Thin end of December trading exacerbated moves some of which have been retraced. As previously mentioned, it felt that markets had got a little ahead of themselves and we were due some retrenchment of what turned out to be a very strong end to 2023.
These moves must be viewed in the context of what is a very uncertain geopolitical and economic backdrop. The risk of Middle Eastern tensions stepping up to another level is real and it has been widely broadcast that over 40% of the world’s ‘democratic’ population face elections this year, not least the US and the UK.
Undemocratic societies have their own set of problems. China, following hard on the enormous defaults of its two biggest property companies, Evergrande and Country Garden, saw their property debt crisis take hold in their shadow banking sector. This is roughly $3 Trillion in size (the same size as the French economy) and so the filing of Zhonghzi for bankruptcy with $64 Billion of liabilities is relatively small but the risk of contagion is high (thankfully mostly contained onshore).
Members of the Federal Reserve did their best to push back against the most optimistic and exuberant forecasts of almost immediate cuts in rates. Acceptance of ‘higher for longer’ was replaced with fears of ‘too high for too long?’. Either way the US 10 year saw a move of over 100bp from near 5% to below 4%, a level not seen since July. As much as rates markets incorrectly discounted the speed and severity of the hiking cycle, they are likely to overestimate the timing and depth of the easing cycle. Commentators have sensibly reminded us of one rule that still holds as true as ever: Don’t Fight the Fed.
The ECB also has the unenviable task of trying to navigate their way through a potential recession that might already be upon them as their PMI’s remain below 50 for the seventh month in a row. German inflation popping up to 3.7% from 3.2% in December, France also seeing a rise from 3.5% to 3.7%, won’t be helping them.
The UK appears to have shaken off the stagflation label as we saw strong year end growth (PMI’s well above 50 and a November GDP print of 0.3%) but stagnation remains a risk. There was much navel gazing as the FTSE celebrated its 40th birthday but we do look to be in a healthier position than some of our near neighbours. The Bank has also attempted to push back against market expectations of 5 cuts this year.

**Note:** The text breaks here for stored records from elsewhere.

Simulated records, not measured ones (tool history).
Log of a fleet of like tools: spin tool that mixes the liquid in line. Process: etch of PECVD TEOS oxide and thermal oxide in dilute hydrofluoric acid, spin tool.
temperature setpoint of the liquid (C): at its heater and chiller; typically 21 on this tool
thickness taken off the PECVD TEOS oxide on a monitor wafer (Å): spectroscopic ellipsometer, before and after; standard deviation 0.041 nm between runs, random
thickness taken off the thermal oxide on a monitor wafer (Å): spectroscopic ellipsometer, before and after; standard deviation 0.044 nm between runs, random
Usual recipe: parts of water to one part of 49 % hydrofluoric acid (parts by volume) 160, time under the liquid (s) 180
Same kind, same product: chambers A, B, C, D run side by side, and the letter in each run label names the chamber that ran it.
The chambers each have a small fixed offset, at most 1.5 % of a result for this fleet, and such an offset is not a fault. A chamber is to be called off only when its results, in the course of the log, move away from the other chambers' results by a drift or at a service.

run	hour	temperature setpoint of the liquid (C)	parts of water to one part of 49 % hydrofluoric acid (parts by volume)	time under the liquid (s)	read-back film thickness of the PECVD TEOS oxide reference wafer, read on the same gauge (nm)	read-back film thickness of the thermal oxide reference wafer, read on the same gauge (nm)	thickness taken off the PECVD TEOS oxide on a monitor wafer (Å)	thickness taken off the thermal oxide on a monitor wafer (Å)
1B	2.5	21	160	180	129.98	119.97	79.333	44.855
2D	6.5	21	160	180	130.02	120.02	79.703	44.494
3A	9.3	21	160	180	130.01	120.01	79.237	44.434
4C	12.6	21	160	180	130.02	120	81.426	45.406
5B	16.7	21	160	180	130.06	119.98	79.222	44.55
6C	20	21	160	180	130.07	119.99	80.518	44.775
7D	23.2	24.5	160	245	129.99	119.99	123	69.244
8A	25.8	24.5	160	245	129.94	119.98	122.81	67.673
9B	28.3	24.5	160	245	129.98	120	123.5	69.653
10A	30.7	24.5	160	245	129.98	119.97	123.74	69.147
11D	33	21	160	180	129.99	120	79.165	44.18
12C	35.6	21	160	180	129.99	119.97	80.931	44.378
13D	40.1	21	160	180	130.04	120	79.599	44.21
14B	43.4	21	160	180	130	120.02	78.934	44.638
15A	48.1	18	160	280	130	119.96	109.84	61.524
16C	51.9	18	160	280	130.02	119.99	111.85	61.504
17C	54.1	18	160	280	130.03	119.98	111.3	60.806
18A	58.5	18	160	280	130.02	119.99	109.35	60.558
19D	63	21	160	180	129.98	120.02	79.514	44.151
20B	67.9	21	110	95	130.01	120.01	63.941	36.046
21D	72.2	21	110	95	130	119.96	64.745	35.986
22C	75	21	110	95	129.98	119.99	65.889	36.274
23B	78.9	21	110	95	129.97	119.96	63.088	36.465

The primary market exploded into life for sovereign and corporates. Very healthy demand for government paper is reassuring, the new UK 20 year issue was 3.6 times oversubscribed, even Italy’s 7 year issue was 7 times oversubscribed. In Sterling credit high grade issuers were busy accessing the market and yields on offer are still highly attractive with New Issue Premium (NIP) allowing for outperformance in the secondary market.